Turning Chinese
by Doug Brodie
In the 70’s and 80’s Japanese commercial businesses and large scale engineering were globally dominant alongside the US. As incompetence drove the UK car industry into dust, so Toyota and Datsun stole their lunch. From 1986 to 1991 Japan developed an asset price bubble in which both real estate and stock prices went through the roof, fed by monetary easing – in layman’s terms that simply meant the government made money easily and cheaply available. The government started hiking rates in May 1989, the Nikkei peaked in December that year, crashed, and did not recover to the prior value for 34 years.
To understand the p/e ratio, what it says is the number of years profit that you pay for one share; that means, for example, that at current rates of profit Tesla would have to pay 100% of the profit generated to shareholders for the next 300 years to pay back the cost of the shares. The MSCI China Index is 15.8.
How about price to revenue? That is the share price as a multiple of the total revenue of a company: Tesla would have to pay you 100% of its revenue for the next 16.5 years. Another way to look at is investors are paying £16.50 for every £1 of revenue Tesla generates. Investors are paying £28.19 for every £1 of revenue that Nvidia makes.
Meanwhile in China, the country that processes 90% of global rare earths, the main index at a p/e of 15.8 is 33% cheaper than the US, so where do we see the future growth?
“China is the global leader in solar energy having surpassed 1,000 GW of installed photovoltaic capacity and installing more solar capacity than the rest of the world combined in the first half of 2025. This massive expansion is driven by policy and strategic investment, significantly contributing to the country's clean energy goals and leading to lower global costs for solar power due to China's dominance in manufacturing. “
This is in Tibet at an elevation of 10,000 feet – the thin air allows the panels to soak up sunlight very efficiently. The coverage of this solar farm is seven times the area of Manhattan.
The Tibet power farm operates wind turbines that capture night breezes, and together with the solar they feed high voltage power lines that feed homes and businesses 1,000 miles away. China still burns as much coal today as the rest of the world put together, however Xi Jinping pledged to the UN for the first time, that China will cut its greenhouse gas emissions across its economy, and will increase its renewable energy sixfold in the coming years.

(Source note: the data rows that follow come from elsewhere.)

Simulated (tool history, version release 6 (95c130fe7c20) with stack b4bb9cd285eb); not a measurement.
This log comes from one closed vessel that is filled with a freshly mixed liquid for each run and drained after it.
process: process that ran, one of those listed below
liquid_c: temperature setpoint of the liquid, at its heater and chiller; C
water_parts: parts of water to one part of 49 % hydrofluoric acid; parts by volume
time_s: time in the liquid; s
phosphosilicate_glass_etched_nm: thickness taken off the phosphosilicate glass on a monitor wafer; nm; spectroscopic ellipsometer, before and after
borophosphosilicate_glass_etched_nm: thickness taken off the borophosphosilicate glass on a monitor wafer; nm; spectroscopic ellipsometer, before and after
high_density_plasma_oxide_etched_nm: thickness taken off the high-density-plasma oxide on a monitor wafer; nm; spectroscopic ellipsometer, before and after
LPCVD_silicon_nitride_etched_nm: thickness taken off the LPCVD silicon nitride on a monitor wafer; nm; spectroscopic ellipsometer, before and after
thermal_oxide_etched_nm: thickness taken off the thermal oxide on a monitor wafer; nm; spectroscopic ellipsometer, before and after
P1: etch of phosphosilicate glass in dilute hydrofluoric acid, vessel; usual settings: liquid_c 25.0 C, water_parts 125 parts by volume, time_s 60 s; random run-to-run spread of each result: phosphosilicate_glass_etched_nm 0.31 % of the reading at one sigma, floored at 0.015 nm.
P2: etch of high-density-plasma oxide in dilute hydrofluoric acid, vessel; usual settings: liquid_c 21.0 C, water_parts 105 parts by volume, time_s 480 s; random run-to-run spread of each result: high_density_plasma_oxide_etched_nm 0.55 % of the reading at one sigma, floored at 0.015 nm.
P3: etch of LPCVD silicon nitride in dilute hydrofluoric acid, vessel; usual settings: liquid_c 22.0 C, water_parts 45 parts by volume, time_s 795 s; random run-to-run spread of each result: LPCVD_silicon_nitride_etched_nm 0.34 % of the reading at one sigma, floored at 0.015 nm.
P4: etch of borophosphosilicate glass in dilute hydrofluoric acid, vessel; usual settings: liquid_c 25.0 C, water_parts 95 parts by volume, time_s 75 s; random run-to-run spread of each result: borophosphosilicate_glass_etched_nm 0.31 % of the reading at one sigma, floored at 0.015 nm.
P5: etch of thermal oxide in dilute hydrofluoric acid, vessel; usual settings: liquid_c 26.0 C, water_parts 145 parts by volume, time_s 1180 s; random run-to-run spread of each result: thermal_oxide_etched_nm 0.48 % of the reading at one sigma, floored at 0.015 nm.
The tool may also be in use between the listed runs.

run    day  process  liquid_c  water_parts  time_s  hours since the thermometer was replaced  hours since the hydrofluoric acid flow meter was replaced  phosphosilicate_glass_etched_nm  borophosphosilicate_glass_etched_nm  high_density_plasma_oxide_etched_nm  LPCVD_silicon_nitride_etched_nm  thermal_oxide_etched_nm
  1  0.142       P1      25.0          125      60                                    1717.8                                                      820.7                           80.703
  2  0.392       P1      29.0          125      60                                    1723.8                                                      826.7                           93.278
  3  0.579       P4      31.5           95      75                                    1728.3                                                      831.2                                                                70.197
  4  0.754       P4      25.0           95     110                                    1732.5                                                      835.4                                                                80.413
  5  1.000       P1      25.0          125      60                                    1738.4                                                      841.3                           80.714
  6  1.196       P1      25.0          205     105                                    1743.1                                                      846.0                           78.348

Meanwhile Donald Trump told the UN that climate change ‘is a scam’.
The Tibetan installation is the Talatan Solar Park, and it looks like this from the sky: that’s Manhattan on the left.
It currently generates c17,000 megawatts, enough to power 5 million households. As a reference, when Sizewell is completed it will have an output of 3,300 megawatts.
So, talking about nuclear, since 2013 the US has built two new reactors, Vogtle 3 and 4. In the same time period China built 13 and has a further 33 underway – all picked out by the NYT:
The NYT further reports that in five years’ time China’s nuclear output will have overtaken that of the US.
America also wants to expand its nuclear output, however it needs to catch up with the Chinese on both speed and cost: the differences are indeed stark.–
The trick to doing this, apparently, is that the Chinese have very few reactor types, so they just build them over and over again (and why not??), thus allowing developers to perfect the construction process, to scale efficiently and streamline the building costs.
In 2023 China built 30.16 million motor vehicles whilst the US produced 10.61 million. China processes 90% of the world’s rare earths needed for - amongst other things - lithium batteries and electric car parts. For those of us who grew up with rubbish ‘Made in Hong Kong’ toys, it’s an eye-brow raiser to note that the world’s fastest production car is the Yangwang U9, clocked at 308 mph, and it looks like this:
China’s GDP is around $19 trillion with the US at $30 trillion so Rome is not dead yet; in 1960 China was just 11% of the US’ economy, and now it’s 64%.
China’s debt to GDP ratio is estimated at 96.3% versus the US at 122.5%, being a total of $38 trillion in the US and $19 trillion in China. The US is due to add a further $2.9 trillion debt this year, and China another $2.2 trillion. These are scary numbers, especially when one realises that if the debt from all China’s state owned enterprises is added their figure could be as high as 450%.
Rome might not have yet fallen, however the competition is very, very close.